I did have to be careful to program the scanner correctly. (How do you program a bar-code scanner? Right! You point it at a special table of bar-codes! I love it.) I set it up to read EAN and UPC, always including the first and last digit, and optionally including the five-digit extension.

Querying for Titles

Presume that I've got a simple text file, containing UPC numbers, one per line. I need a program which will convert those to ISBNs, send them to Amazon via HTTP, and parse Amazon's HTML response page.

This is a job for Perl!

Well, I don't know Perl. Perl is fuggly. I've put off learning it this long; I have no great desire to wade in now. Someone (a different someone :-) suggested Python. Python is simple. The dumbass whitespace formatting is annoying, but not in a way that makes the language harder to learn. Python it was.

(Footnote: It strikes me that one could modify the Python compiler to ignore whitespace, and use -- for example -- ":" by itself as a block terminator. Since the compiler is part of the run-time environment, this may even be trivial. It would make a lot of people happier with the language, wouldn't it?)

I decided to split the task into its parts. The first script, upcfind.py, goes over a list of scanned codes (both EAN and UPC) and updates a master table called upc-map. This table, as described above, maps UPC prefixes to ISBN prefixes.

The second script, makeisbn.py, reads the same list of scanned codes; it spits out a list of ISBNs. (If it finds any ISBNs in the original list, it leaves them alone. Any line that looks entirely confusing stays in the list, but the script puts a "#" mark before it so that later programs can ignore it.) This script uses the upc-map table, of course. It's also smart enough to find instances where you scanned both UPC and EAN barcodes of the same book, and only spit out the ISBN once.

The third script, shelve.py, is the one that actually hits the Internet. It reads the list of ISBNs, and writes two output lists. The "out-err" file is a list of ISBNs that the databases (Amazon and Chapters) didn't manage to find. The "out-good" file has three lines for every ISBN successfully queried. The three lines are ISBN, author, and title.

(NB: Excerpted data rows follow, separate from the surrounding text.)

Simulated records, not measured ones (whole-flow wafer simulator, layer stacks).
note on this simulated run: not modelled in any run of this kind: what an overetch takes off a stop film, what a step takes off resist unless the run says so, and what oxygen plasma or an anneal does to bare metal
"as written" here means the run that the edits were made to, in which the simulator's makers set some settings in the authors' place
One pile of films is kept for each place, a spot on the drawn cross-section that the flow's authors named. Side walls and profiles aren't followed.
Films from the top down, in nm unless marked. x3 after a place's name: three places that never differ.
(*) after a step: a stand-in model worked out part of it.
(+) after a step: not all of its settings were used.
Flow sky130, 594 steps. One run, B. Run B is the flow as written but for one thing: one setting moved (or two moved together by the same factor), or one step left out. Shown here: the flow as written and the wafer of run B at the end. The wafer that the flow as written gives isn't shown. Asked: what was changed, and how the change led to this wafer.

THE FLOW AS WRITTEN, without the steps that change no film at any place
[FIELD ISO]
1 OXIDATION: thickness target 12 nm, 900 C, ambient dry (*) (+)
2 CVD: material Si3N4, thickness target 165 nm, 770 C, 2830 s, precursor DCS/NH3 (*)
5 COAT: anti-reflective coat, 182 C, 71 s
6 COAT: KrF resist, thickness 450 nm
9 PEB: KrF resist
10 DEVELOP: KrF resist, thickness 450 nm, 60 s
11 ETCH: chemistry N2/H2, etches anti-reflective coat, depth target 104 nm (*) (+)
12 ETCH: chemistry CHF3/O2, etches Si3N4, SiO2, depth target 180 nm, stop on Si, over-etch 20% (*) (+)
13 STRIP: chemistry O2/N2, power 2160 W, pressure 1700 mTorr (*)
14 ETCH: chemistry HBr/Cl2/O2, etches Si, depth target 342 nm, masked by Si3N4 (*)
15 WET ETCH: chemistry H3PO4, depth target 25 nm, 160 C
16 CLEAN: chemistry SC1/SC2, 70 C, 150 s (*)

The fourth script, collate.py, is only relevant if you want to turn the data files into a JFile database. (JFile is a shareware database app for the Palm.) The collate.py script just takes one or more data files, strips out blank lines and comments, sorts the data, and adds the one-line header which you need to convert a text file to a JFile PDB. (JFile comes with Windows tools to import data; I wrote jtrans, which does the same job on Unix.)

The guts of these scripts are straightforward. Python has library modules for reading lines of text, manipulating them, sending HTTP queries, and returning the results. A bit of regexp cleverness was needed to parse Amazon's HTML, but nothing painful.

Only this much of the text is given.